People
working in the software development realm are well aware that many factors can
affect the development process, including unexpected budget cuts, time pressure
from upper management, personnel turnover and bugs in the code. But above all,
it is changes in requirements that are typically the most disruptive,
problematic and costly factor. While
quality requirements management practices have become top of mind for many
companies developing software, the ability to get requirements right the first
time continues to be a monumental challenge for both business and IT.
Why is this? In most cases, it's because existing
processes for establishing requirements are ad-hoc and inefficient, leading to
miscommunication and poorly defined requirements, and ultimately, excessive
rework, delays, and products that fail to achieve full customer satisfaction.
However, many of these pitfalls can be avoided when requirements are defined
clearly and collaboratively at the onset of a development project, by focusing
on the requirements definition (RD) process.
It's been well documented that catching and fixing problems at the
requirements definition stage of the development lifecycle has a significantly
greater impact on improving the final software product than changes made later
in the process. In fact, studies have found that the theoretical cost of $1 to
fix a defect found in the requirements phase rises to $2-3 in the design phase,
$5-6 in coding, $18-20 in testing, and $100-110 if the change is made once the
software application is released.[1]
Unfortunately, most companies don't follow this rule and let the
requirements process be driven mainly by the business analysts, who define and
communicate their vision of the application's inputs and outputs using text
documents, spreadsheets or even e-mail messages, with no central monitoring or
file repository for the vetting process. Key stakeholders are then expected to
read, comment and revise these cumbersome documents and hope a set of
requirements magically emerges from the chaos.
There is a
better way. This article provides an overview of the key requirements issues
that affect nearly every software and systems development process, and offers a
four-step process for RD that all software organizations should follow to
reduce rework, speed development and deliver dramatic time and cost savings.
Four-Step Process for Effective
Requirements Definition
The
implementation of a reliable and consistent RD process allows workgroups to
collaborate on activities that ensure requirements are accurately defined,
communicated and approved by all stakeholders from the outset of a software
project. An
effective RD process should include the following four critical requirements
process areas: elicitation, analysis, specification and validation.
Requirements
Elicitation
As the first step in the RD process, all the individuals involved
in defining the requirements should collaborate to outline their needs visually
and determine what business flows the application will deliver, who the users
will be, and how they will utilize the software.

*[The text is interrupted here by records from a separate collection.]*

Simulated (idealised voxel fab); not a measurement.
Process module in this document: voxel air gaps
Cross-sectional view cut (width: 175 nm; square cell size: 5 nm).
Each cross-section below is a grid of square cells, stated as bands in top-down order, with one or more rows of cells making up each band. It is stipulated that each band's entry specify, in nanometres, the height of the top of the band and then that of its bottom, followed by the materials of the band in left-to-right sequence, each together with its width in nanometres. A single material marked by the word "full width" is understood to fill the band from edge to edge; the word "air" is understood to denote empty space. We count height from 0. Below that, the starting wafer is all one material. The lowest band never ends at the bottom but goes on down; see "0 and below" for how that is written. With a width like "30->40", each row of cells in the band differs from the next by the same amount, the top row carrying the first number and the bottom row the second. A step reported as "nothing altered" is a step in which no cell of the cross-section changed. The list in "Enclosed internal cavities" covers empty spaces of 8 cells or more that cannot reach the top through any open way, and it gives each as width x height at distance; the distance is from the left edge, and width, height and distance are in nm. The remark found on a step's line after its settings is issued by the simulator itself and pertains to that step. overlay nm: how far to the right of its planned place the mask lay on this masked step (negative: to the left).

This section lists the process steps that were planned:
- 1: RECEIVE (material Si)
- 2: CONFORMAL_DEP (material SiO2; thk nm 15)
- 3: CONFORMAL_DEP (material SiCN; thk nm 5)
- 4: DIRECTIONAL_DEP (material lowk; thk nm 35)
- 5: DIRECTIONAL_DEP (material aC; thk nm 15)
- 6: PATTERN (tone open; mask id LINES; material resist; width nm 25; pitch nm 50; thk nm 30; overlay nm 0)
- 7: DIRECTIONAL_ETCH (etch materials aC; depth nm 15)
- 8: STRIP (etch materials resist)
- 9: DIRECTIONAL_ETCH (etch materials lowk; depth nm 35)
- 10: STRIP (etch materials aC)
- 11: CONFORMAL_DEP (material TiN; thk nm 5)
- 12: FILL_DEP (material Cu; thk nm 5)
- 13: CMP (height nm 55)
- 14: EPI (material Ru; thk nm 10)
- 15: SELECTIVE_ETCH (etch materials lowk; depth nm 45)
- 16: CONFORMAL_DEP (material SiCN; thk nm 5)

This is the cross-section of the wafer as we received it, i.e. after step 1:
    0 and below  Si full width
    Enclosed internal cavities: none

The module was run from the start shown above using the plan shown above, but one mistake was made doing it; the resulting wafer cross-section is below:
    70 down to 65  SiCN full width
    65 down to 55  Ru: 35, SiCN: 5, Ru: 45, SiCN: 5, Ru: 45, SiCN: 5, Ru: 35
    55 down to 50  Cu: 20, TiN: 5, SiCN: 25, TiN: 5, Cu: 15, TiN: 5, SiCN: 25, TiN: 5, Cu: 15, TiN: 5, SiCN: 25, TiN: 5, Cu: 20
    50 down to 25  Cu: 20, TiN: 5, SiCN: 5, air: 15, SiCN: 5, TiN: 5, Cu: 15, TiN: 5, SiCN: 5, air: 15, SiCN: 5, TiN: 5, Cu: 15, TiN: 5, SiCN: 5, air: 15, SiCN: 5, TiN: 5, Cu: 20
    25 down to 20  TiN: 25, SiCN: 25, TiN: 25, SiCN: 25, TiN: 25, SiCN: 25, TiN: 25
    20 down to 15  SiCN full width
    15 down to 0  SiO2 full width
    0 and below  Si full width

- Elicit the Details: Business stakeholders and development teams
often speak very different languages. So if we start with a handoff of a
requirements document, we often find out - much too late - that what we
thought they wanted and what they actually wanted are very different
things. By getting involved in the elicitation process, developers can
ensure that the project team is using as many ways possible to ensure that
everyone is speaking the same language.
- Ask
Questions: When defining requirements,
there are two key questions that must be addressed: What is the
application supposed to do and how is it going to do it? Often teams focus
only on one. Or, worse, some stakeholders can be focused on the question
of "what" while the others are focused more on the
"how." This inevitably leads to shortcomings in the finished
application. The methods that can be used for requirements elicitation and
gathering depend on the extent that various groups will agree to be
involved. Workshops, where stakeholders explore user scenarios and use
cases, can work well when user representatives are available. In
situations where there are many different stakeholders, questionnaires and
surveys may be the way to go. Individual interviews with subject matter
experts are also useful as are building interactive prototypes. The more
of these vehicles you can get involved in, the more discussion takes place
upfront. This gives you the opportunity to ask more questions, clarify and
ensure that there is truly understanding between what the business is
saying it wants, and what it is you can actually build for them.
- Create
User Scenarios: Discussions
that focus on users and how they're going to use a product, application,
or system generally yield great results. Users and business stakeholders
generally find it more natural to describe their business tasks and usage
goals than to define all of the functionality they expect to see in a
product. Use cases, scenarios, and user stories are related terms that are
frequently used to describe a system's user requirements. Use cases don't
replace the need to define the detailed functional requirements that will
ultimately be implemented. However, exploring use cases or user scenarios
can help ensure that the requirements you implement will ultimately allow
users to accomplish their goals.
Requirements
Analysis
Once the business flows are collected, the development and IT
teams must perform a reality check, ensuring that they understand what's needed
and can deliver it, based on the resources at their disposal. This helps verify
the feasibility of the plan and catch any serious problems or inconsistencies
early on.
- Create Analysis Models: The natural language requirements found in
the average specification document are full of ambiguities, redundancies
and gaps. To decompose high-level requirements into detailed, specific
functional requirements, it can be helpful to build analysis models.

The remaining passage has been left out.